Verizon’s brutal first-quarter results prompted some onlookers to speculate that the carrier is scrambling around the dance floor looking for another partner. But that may not be the case, according to analysts.
There’s no question that the nation’s largest wireless network operator stumbled out of the gate in 2017. Verizon posted a net loss of 289,000 postpaid phone customers, and it was on pace to lose nearly 400,000 customers before finally joining the unlimited-data bandwagon that it had long eschewed.
Its financial results also disappointed, prompting Craig Moffett of MoffettNathanson to claim that “Verizon missed. On almost every metric.”
Verizon shouldn’t feel pressured into a shotgun wedding with another media company or cable operator, though, Moffett said.
“Verizon has become something close to a pure-play wireless operator, and the wireless business is not a happy place. Today’s Verizon results were very poor,” Moffett wrote in a note to investors. “So it isn’t hard to imagine that the pressure on Verizon to do a deal—any deal—is very real.

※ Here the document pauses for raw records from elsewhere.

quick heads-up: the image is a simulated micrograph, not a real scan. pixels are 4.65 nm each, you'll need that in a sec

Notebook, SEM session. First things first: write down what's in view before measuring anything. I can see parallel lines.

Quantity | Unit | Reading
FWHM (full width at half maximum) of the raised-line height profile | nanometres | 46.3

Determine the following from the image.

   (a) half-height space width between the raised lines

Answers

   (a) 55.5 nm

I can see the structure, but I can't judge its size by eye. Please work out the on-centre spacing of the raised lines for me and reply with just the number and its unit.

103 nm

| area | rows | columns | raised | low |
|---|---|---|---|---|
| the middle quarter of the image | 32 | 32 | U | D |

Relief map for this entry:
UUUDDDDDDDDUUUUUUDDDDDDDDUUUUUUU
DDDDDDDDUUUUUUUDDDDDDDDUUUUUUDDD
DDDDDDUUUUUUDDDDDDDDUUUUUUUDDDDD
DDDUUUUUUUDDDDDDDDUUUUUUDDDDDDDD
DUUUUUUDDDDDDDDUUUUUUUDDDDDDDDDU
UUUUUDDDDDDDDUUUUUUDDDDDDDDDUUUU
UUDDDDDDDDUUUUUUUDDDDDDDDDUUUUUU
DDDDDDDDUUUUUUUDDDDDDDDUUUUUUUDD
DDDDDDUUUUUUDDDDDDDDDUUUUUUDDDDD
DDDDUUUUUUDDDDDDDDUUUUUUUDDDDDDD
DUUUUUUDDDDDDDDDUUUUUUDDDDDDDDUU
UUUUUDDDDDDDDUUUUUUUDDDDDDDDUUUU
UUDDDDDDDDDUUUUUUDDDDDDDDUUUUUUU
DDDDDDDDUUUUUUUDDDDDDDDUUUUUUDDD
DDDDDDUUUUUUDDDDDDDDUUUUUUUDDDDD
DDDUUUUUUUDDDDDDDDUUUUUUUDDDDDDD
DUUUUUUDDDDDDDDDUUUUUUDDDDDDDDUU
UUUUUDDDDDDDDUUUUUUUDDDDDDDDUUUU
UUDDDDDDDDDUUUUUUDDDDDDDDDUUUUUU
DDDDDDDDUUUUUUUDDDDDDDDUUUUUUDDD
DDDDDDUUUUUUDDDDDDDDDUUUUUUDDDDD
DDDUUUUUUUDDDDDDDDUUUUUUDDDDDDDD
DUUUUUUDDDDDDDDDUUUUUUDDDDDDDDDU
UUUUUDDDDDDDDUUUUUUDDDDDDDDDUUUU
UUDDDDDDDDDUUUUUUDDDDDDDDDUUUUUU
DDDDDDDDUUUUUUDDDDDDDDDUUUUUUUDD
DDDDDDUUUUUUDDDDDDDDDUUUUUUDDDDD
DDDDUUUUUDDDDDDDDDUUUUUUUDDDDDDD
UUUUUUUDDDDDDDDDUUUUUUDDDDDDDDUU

“But for all that, we still can’t help but to be skeptical about all the speculation. We’ve already weighed in on the possibility of a Charter deal (we don’t think Verizon could afford it even if they wanted to). We don’t see a Comcast deal as in the cards either … They’ve said they don’t love the idea of a Disney or CBS deal, either. Oh, and we don’t think they have the balance sheet for a giant non-cash-producing spectrum deal with Dish.”
Moffett’s note threw a bit of cold water on speculation that has run rampant on potential Verizon M&A activity following comments CEO Lowell McAdam made earlier this week. McAdam made headlines when he said the company would be open to discuss merging with Disney, Comcast or CBS, although in a separate interview he downplayed the idea of a tie-up with a cable operator.
Like its rival AT&T, Verizon has moved aggressively to expand its business beyond its core wireless services: Among other deals, it recently agreed to spend $4.48 billion to acquire Yahoo and it closed a $1.8 billion buyout of XO Communications in a deal centered on spectrum.
Such moves aren’t paying huge dividends yet, Jennifer Fritzsche noted, but Verizon may be more focused on cultivating its latest acquisitions than spending billions more to add to its empire—for now, at least.
“Verizon’s emerging business lines, including digital media and internet of things, continued solid growth, but are not yet scaled large enough to contribute meaningfully to earnings,” Fritzsche wrote as she lowered Wells Fargo’s 2017 revenue estimate for Verizon by $700 million. “We think chatter of potential M&A may be overblown, although we believe Verizon will opportunistically assess its options if the wireless business does not improve.”